A native version would definitely be better from a usability standpoint as people wouldn't have to sit and wait forever for foo_vis_bacon to scan their plugin directory just to change the texture settings or something. It's also likely to be more stable. The main difference you would have to adapt to going from Winamp to foobar is that you have no control over the number of waveform and spectrum samples you get at any given time; you just have to figure out some way of working with what you get. Also, the latency reporting function is kinda counter-intuitive - it expects a negative return value.

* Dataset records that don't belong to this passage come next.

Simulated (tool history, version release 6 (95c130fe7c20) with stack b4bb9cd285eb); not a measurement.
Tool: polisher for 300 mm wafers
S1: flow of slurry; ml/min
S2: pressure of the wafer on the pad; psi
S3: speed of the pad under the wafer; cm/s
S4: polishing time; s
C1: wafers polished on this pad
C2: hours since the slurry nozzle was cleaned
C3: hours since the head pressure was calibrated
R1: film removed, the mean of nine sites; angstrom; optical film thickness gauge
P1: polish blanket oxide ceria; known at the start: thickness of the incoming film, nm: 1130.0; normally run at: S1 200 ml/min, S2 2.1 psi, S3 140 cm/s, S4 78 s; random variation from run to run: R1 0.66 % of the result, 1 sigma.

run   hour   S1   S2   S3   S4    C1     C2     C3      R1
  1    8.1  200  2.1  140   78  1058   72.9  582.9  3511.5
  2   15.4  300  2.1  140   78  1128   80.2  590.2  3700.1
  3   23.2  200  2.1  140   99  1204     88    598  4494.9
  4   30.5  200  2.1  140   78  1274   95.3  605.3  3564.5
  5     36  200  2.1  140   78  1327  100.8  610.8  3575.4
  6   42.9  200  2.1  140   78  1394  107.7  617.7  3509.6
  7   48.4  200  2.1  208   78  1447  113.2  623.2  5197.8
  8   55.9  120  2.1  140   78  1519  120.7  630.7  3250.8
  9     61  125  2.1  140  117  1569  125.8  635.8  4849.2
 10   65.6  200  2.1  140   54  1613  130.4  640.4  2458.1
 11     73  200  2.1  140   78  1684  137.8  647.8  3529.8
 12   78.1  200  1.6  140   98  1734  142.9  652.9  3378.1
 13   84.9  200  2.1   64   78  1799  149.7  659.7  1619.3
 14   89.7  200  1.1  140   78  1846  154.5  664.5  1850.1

EDIT: I've figured out why the new version seems slower (like 20 fps in foobar vs. around 70 in Winamp). To convert from the data foobar gives me to the data Winamp expectes, I have to run a 1152-point FFT to get the 576-point spectrum, then convert the spectrum and waveform data from floating-point to char, which means 2304 conversions if the audio output is stereo. This takes a while. With the revision, the Winamp plugin is told to render only after this is done, so the Winamp plugin rendering is very CPU-limited; with the old version, the Winamp plugin didn't care if the data it was getting was remotely up-to-date as long as it got to draw stuff on time. foobar2000 will tell visualization plugins to skip over data if the previous stuff got backed up, so the old version was probably updating the actual data only around 10 or 15 times per second even though the plugin got to render a lot more.
So it looks like I'm going to have to play the workaround game.